03-26-2007 04:25 PM
03-27-2007 04:31 PM
04-25-2007 03:52 PM
If you wire the event registration refnum to more than one Event structure, each Event structure handles dynamic events out of the same event queue. This can occur if you branch the event reg refnum out output of a Register For Events function to another Event structure. This causes a race condition, because the first Event structure to handle the event can prevent the other Event structure from receiving the event if it completes the event case before the other Event structure executes.
To avoid this problem, make sure you wire each Event structure which handles dynamic events to a unique Register For Events function.
04-25-2007 06:36 PM - edited 04-25-2007 06:36 PM
Craig wrote;
"...If you wire the event registration refnum to more than one Event structure, each Event structure handles dynamic events out of the same event queue."
So the wire is a queue..... and the event structures are read from queues.... that are mutually exclusive with the other events....?
Ben
Message Edited by Ben on 04-25-2007 06:37 PM
04-26-2007 04:53 AM
This behavior strikes me as counter-intuitive. If I register a value change event for the same control in two event structures, each structure will have its own queue.
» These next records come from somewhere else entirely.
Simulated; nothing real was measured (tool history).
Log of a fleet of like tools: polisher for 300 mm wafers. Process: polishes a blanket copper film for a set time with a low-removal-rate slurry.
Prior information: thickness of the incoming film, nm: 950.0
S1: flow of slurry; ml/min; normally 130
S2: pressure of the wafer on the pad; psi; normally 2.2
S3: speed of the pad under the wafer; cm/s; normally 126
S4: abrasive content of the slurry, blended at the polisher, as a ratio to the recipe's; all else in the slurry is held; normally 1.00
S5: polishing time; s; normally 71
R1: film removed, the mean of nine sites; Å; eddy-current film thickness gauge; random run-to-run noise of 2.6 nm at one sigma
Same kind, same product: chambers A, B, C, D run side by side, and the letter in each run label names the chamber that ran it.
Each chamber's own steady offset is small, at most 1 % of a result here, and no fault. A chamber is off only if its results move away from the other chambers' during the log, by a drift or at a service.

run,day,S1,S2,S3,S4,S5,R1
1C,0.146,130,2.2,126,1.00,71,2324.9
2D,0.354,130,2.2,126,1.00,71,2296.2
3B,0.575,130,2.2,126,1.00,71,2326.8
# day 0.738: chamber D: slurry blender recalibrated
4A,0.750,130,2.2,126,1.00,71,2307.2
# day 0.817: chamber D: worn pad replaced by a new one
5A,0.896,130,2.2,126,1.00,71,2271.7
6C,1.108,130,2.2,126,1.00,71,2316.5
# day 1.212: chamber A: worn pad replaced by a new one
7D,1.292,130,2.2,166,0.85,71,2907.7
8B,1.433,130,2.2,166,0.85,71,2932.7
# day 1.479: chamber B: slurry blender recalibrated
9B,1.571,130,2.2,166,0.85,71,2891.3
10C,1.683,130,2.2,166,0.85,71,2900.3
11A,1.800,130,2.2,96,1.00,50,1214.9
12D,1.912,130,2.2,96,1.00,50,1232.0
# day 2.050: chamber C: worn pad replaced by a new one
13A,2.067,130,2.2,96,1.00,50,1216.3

It is not unreasonable to expect that this would be the same for dynamic events.
In any case, in my example, note that the bottom loop doesn't actually use the dynamic event, so I don't see why it gets stuck and waits for the timeout event.
That does strikes me as a bug.
05-06-2007 04:44 AM
Craig, I'm still waiting for an answer on this one.
Basically, there are two questions here.
First, as a tangent to the original question brought on by what you quoted, why is the event structure only removing the event from the event queue after the event case completes and not when the event case starts? This seems to be a source for confusion because multiple event structures might or might not respond to the same event. Is this because of filter events?
A more intuitive implementation for the users would probably be if each event structure which had the dynamic event terminal input wired would create a queue for each selected event and the register\unregister nodes would simply trigger whether or not each of the queues accepts these events. That way, each event structure would have its own queue. I can understand how that would be a problem, though.
Second, and more important, do you still think that the issue I described is not a bug? It is true that the registration refnum in the example is branched, but the bottom loop does not actually use it for anything, so why does it get stuck?
In any case, if this is the case, it would probably be useful if there was an option in the LV editor to lock such wires so that they could not be branched. I assume this option doesn't exist, because it's anti-dataflow and because I know of no other wire which can not be branched, but since you say branching them is always bad, then they should not be "branchable" at all.
05-06-2007 12:44 PM
05-06-2007 12:58 PM
@tst wrote:
Second, and more important, do you still think that the issue I described is not a bug? It is true that the registration refnum in the example is branched, but the bottom loop does not actually use it for anything, so why does it get stuck?
05-06-2007 01:01 PM
@Jim Kring wrote:
For example, if someone (a bad neighbor) takes your newspaper from your porch before you wake up, then you won't get one.
Except that dynamic events seem to be miraculous quantum creatures - sometimes, both you and your bad neighbor can have the paper at the same time. You can both grab your heads at the same time when you see that your stock crashed or you can both laugh at the same comic strip.
If dynamic events behaved exactly like queues, it would become evident that you made a mistake much earlier. I guess that the documentation needs to be more explicit about this.
In any case, I still think the behavior I pointed to is a bug, since the bad neighbor in this case only comes to your porch in the morning, but never actually touches your newspaper.
05-06-2007 01:44 PM
Jim wrote:When an event structure executes, it flushes all events in the registration (subscription queue) that are not handled by the event structure.
That would make sense when you think about it, but is this documented anywhere?
I don't see how that would explain the behavior I described, though.